The Bible is filled with confrontations between the spiritual and the material, with Christ's quiet commentary. Human commentary is less quiet.

“If there were a philosophical Vatican,” Simon Blackburn declared in the New Statesman, “the book would be a good candidate for going on to the Index.”

The Book? Mind and Cosmos by Thomas Nagel. The rub? Nagel, an avowed atheist and a professor of philosophy and of law at New York University with terrific standing in the scientific community, suggests that “the materialist neo-Darwinian conception of nature is almost certainly false,” and offers thoughtful reasons to believe that the non-material dimensions of life—consciousness, reason, moral value, subjective experience—cannot be reduced to, or explained by, its material dimensions. While “there is really no reason to assume that the only alternative to an evolutionary explanation of everything is a religious one,” he writes, “this may not be comforting enough” for the materialist establishment, which may find it impossible to tolerate also “any cosmic order of which mind is an irreducible and non-accidental part.”

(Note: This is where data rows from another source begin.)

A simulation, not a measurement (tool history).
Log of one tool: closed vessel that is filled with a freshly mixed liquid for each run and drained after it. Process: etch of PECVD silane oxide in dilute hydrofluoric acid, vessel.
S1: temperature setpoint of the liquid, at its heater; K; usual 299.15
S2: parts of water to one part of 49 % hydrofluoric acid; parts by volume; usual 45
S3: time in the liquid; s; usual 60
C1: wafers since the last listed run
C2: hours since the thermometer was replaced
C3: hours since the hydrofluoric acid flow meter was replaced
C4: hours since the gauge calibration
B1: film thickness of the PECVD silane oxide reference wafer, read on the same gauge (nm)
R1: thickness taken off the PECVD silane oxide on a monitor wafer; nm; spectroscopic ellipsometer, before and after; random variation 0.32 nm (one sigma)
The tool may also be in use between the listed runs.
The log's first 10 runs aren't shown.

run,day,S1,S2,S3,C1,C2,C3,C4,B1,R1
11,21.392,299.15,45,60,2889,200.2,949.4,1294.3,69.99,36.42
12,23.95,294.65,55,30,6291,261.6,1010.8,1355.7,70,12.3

"Not... comforting enough?" The materialist establishment has gone nuts. "The shoddy reasoning of a once-great thinker." (Pinker) "A bad book like this, by a philosopher with a good name, gives philosophers in general a bad name." (Alwin) "..will certainly lend comfort (and sell a lot of copies) to the religious enemies of Darwinism." ----the financial motive dismissal (Dupres) "No one could possibly think he has shown that a massively successful scientific research program like the one inspired by Darwin’s theory of evolution by natural selection..."---no kidding (Leiter and Weisberg)

In The New York Review of Books, H. Allen Orr concedes that it is not at all obvious how consciousness could have originated out of matter. He then cites Colin McGinn’s suggestion that our “cognitive limitations” may prevent us from grasping the evolution of mind from matter: “even if matter does give rise to mind, we might not be able to understand how.” Soooooo.....we should accept materialistic explanation on ....what? You guessed it: Faith! A solution as old as man to the God problem now must be applied to the materialism problem.

There is a lot of wonderfully ironic stuff here as you go through the responses to this book. The reviews are painful cries of tortured men. And there is no answer evident. But it is enlightening to see supposed "outside the box" thinkers congeal into a regiment and walk in lockstep as soon as possible. And heaven--or materialism--help you if you transgress the dogma.